Active colloids in the context of chemical kinetics

TL;DR

This paper develops a theoretical framework to analyze chemically active colloids, deriving explicit expressions for their behavior based on interaction potentials and reaction kinetics, enhancing understanding of their motion and forces.

Contribution

The paper introduces a self-consistent theoretical approach to quantify the steady state fields and forces on chemically active colloids using classical kinetics and reciprocal theorem, with explicit formulas for specific potentials.

Findings

Explicit formulas for colloid velocity and stall force derived.

Dependence of behavior on diffusion coefficients, reaction rates, and interaction potentials clarified.
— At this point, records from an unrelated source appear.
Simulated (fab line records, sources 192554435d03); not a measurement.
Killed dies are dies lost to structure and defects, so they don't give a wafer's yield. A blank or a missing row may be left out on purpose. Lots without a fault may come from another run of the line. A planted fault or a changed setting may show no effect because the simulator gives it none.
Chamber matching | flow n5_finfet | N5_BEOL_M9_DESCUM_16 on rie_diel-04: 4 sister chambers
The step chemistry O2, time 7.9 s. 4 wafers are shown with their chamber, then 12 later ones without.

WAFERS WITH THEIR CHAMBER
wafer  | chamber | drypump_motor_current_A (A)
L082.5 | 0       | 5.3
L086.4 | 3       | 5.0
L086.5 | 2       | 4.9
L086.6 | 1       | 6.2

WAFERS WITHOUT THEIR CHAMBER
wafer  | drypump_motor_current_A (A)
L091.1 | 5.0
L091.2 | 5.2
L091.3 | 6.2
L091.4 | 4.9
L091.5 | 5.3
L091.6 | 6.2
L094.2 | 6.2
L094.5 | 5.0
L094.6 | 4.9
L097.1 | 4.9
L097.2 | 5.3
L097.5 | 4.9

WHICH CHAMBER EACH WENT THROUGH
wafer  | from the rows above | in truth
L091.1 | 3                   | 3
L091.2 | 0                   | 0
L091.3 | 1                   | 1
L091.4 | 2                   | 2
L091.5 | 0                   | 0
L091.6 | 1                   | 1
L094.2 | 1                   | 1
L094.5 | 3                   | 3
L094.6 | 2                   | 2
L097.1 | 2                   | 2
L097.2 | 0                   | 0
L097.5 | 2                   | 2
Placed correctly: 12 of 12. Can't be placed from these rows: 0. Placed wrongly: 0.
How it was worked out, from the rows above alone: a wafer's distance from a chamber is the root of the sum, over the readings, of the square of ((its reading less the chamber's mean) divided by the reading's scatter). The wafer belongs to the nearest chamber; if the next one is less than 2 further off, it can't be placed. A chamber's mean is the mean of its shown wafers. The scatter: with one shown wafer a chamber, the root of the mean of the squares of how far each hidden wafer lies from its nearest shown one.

Benchmark example with triangular-well potentials illustrates the theory.

Abstract

We study a mesoscopic model of a chemically active colloidal particle which on certain parts of its surface promotes chemical reactions in the surrounding solution. For reasons of simplicity and conceptual clarity, we focus on the case in which only electrically neutral species are present in the solution and on chemical reactions which are described by first order kinetics. Within a self-consistent approach we explicitly determine the steady state product and reactant number density fields around the colloid as functionals of the interaction potentials of the various molecular species in solution with the colloid. By using Teubner's reciprocal theorem, this allows us to compute and to interpret -- in a transparent way in terms of the classical Smoluchowski theory of chemical kinetics -- the external force needed to keep such a catalytically active colloid at rest (\textit{stall} force) or, equivalently, the corresponding velocity of the colloid \textit{if} it is free to move. We use the particular case of triangular-well interaction potentials as a benchmark example for applying the general theoretical framework developed here. For this latter case, we derive explicit expressions for the dependences of the quantities of interest on the diffusion coefficients of the chemical species, the reaction rate constant, the coverage by catalyst, the size of the colloid, as well as on the parameters of the interaction potentials. These expressions provide a detailed picture of the phenomenology associated with catalytically-active colloids and self-diffusiophoresis.